Companies with multiple sites have multiple design drawings that meet geographic and local zoning criteria for these buildings. Many of these are digitized, but too many reside as paper in drawers or storage tubes. Often these need to be accessed to find specific information, which can be a daunting task for companies and architectural firms.

For these large-format drawings, many businesses provide scanning services. This option is advantageous because they now get stored on a server.

Extracting data from each drawing to make this effort searchable is the best method to ensure that the data needed is always available.

Data from title blocks, specific data, and even measurements get extracted using Machine Learning enhanced OCR, allowing for simple search functions. What used to take hours is now attainable in seconds from any location.

Contents

Paper Drawings Digitization

In the engineering sector, a lot of information gets stored in paper documents and drawings. Because retrieving material from such drawings using typical tools is extremely resource-intensive, these get classified as unstructured data.

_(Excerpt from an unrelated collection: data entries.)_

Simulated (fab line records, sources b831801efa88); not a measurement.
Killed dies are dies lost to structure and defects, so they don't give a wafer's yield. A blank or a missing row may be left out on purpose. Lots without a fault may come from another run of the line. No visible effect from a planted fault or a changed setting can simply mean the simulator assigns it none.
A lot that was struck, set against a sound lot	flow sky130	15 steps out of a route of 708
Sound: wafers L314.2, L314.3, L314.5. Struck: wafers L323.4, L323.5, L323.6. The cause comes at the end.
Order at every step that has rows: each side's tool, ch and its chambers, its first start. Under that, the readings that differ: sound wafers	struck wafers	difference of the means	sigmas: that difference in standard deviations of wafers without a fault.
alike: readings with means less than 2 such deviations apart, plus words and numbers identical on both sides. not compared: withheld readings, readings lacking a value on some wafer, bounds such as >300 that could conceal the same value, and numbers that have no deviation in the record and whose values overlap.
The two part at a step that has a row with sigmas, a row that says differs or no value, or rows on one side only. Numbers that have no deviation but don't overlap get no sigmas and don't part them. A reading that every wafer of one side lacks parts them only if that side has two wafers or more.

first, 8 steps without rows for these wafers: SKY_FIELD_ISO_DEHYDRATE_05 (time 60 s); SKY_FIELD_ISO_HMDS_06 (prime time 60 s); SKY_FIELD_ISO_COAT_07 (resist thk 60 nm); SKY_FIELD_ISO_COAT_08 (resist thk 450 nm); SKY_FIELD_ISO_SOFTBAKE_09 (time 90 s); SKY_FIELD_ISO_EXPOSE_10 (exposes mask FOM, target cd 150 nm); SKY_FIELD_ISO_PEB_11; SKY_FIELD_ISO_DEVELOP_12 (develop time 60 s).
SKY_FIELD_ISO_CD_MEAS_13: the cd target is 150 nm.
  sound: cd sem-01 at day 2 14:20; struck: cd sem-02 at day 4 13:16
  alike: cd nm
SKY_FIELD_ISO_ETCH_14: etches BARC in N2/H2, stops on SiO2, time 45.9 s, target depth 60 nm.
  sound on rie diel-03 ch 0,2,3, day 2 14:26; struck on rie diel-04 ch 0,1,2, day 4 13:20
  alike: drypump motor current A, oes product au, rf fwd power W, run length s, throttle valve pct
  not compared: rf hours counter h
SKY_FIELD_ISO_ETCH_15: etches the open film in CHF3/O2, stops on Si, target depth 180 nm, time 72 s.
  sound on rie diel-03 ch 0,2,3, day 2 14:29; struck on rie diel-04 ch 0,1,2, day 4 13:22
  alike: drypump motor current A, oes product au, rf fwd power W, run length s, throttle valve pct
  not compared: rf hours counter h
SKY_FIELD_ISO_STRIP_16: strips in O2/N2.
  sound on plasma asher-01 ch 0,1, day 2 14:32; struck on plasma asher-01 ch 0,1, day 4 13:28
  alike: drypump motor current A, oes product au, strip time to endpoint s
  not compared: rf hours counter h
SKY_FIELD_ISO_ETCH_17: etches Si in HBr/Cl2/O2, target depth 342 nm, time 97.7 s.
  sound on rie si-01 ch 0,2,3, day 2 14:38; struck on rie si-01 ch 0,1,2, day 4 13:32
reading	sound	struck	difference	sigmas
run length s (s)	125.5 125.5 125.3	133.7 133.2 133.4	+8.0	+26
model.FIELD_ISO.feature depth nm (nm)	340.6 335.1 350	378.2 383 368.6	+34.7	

However, you can train artificial intelligence (AI) systems to recognize visual content in drawings and provide a simplified context — enter Machine Learning enhanced OCR.

A process drafter who understands the engineering domain and symbology is traditionally skilled at generating drawings. For AI to interpret the drawing, it must have a similar comprehension of standard symbology.

Pattern recognition, line-segment recognition, and text recognition are principles that AI can apply to create a model that learns to recognize components of an engineering drawing.

Pattern Recognition

The automatic recognition of patterns and regularities in data gets referred to as pattern recognition. When used in photos, pattern detection detects similar visual data of a specific class (such as persons, buildings, or cars) in digital images and videos.

The pattern in a drawing could be a symbol, text, or line, with the data being all pixels in the drawing. You could accomplish visual recognition of engineering drawings with the help of a well-trained algorithm.

The algorithm gets fed by symbols commonly found in engineering drawings. The AI examines several examples of symbol patterns. After a few cycles, AI learns to associate the graphic design on the drawing with the symbol type it represents. AI can detect the presence of a symbol within a drawing by analyzing symbol-forming pixels and their related locations.

Line Recognition

Lines in a drawing define the flow of the Piping and Instrumentation Diagram (PID). In contrast to a symbol, a line does not have a fixed shape. As a result, determining the margins of a line necessitates a different approach. For AI to build comprehension of a line, you must present several instances of marked lines.

AI can now distinguish the lines and edges on the drawing, thanks to this training. You can use this line-coordinate data to recreate lines on a digital platform in the future.

Other information can be retrieved, such as the length of the line or the components on a line. This line recognition can help pinpoint the data help within the drawing, helping it to become multi-functional and digitized with ease.

Text Recognition

It is just as crucial to read the text content in a drawing. Text on a drawing, such as tag numbers, notes, and holds, gives the drawing context. If a tag number cannot get linked to the matching symbol, image recognition is useless.

The mechanical or electrical conversion of images of typed, handwritten, or printed text into machine-encoded text, whether from a scanned document or a photo of a document, is known as Optical Character Recognition (OCR).

Text extraction consists of two parts: the position of the text and the content. The precise location of the text on the scanned image can be associated with image recognition to add metadata to the image. The digitized files can then be changed, searched, and stored more efficiently digitally.

For this matter, there are numerous ML-enhanced OCR approaches you can use to extract text from a scanned drawing.

For one, the text can be filtered using Natural Language Processing (NLP) to retrieve components that comply with a regular expression. A regular expression is a specific notation for describing matching patterns. NLP aids in the pattern-based filtering of text.

Thanks to Machine Learning-enhanced OCR, the global economic system is thrust into new digital realms at a breakneck pace.

Summation

Manual redrafting takes a long time and costs a lot of money. For example, replicating a drawing on a digital platform can take two to three days. However, with the emergence of Machine Learning-enhanced OCR, the paper drawing can be reproduced with AI in a matter of minutes, saving at least 50% of manual labor.